This repository contains the companion material for the following publication:
Sophie Henning, Nicole Macher, Stefan Grünewald, and Annemarie Friedrich. MiST: a Large-Scale Annotated Resource and Neural Models for Functions of Modal Verbs in English Scientific Text. In Findings of the Association for Computational Linguistics: EMNLP 2022. Abu Dhabi.
Please cite this paper if using the dataset or the code, and direct any questions regarding the dataset and code at Sophie Henning. The paper can be found here.
This software is a research prototype, solely developed for and published as part of the publication cited above. It will neither be maintained nor monitored in any way.
We release Modals in Scientific Text (MiST), a dataset to foster research on functions of modal verbs in English scientific text. In scientific writing, modal verbs are a popular lingustic device to hedge statements, but they are also used, e.g., to denote capabilities. Hence, decoding their function is important, e.g., for extracting information from scientific text.
MiST covers papers from five scientific domains (computational linguistics, materials science, agriculture, computer science, and earth science) and contains 3,737 manually annotated modal verb instances.
For more details on the annotation scheme and dataset construction, please refer to the paper. Further information on how the data is stored can be found in data/README.md.

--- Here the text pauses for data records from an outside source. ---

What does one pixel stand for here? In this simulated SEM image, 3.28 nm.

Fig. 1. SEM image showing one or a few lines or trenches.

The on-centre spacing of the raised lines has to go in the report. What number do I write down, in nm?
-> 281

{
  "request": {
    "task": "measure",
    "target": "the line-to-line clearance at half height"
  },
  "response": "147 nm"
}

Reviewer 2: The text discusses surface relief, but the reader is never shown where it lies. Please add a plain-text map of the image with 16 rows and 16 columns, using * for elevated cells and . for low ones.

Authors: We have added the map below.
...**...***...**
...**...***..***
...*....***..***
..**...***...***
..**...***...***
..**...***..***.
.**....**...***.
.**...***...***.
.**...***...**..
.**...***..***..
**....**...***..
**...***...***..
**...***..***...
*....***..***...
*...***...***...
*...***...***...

We provide code for training and evaluating
The code requires the following dependencies:
- Python == 3.8.12
- Huggingface Transformers == 4.5.0
- MLFlow ==1.16.0
- torchmetrics == 0.3.1
- NumPy == 1.21.2
You can install all the above dependencies easily using Conda
and the environment.yml
file provided by us:
conda env create -f environment.yml
conda activate mist
To train and evaluate python src/evaluate.py --repo_path [REPO_PATH] src/config/evaluation/scibert-cls-modal.json
.
Note that this evaluation configuration assumes that you have stored the SciBERT model in the pretrained_embeddings
folder.
For performing multi-task training with EPOS (Marasovic et al. (2016), you need to get the corpus and convert it to the format specified in src/config/README.md.
You can then run the training using python src/evaluate.py --repo_path [REPO_PATH] src/config/evaluation/scibert-cls-modal_with-EPOS.json
.
The code in this repository is open-sourced under the AGPL-3.0 license. See the LICENSE file for details. For a list of other open source components included in this project, see the file 3rd-party-licenses.txt.
The MiST annotations located in data are licensed under a Creative Commons Attribution 4.0 International License (CC BY 4.0). For licenses of the underlying papers, please refer to data/metadata.csv.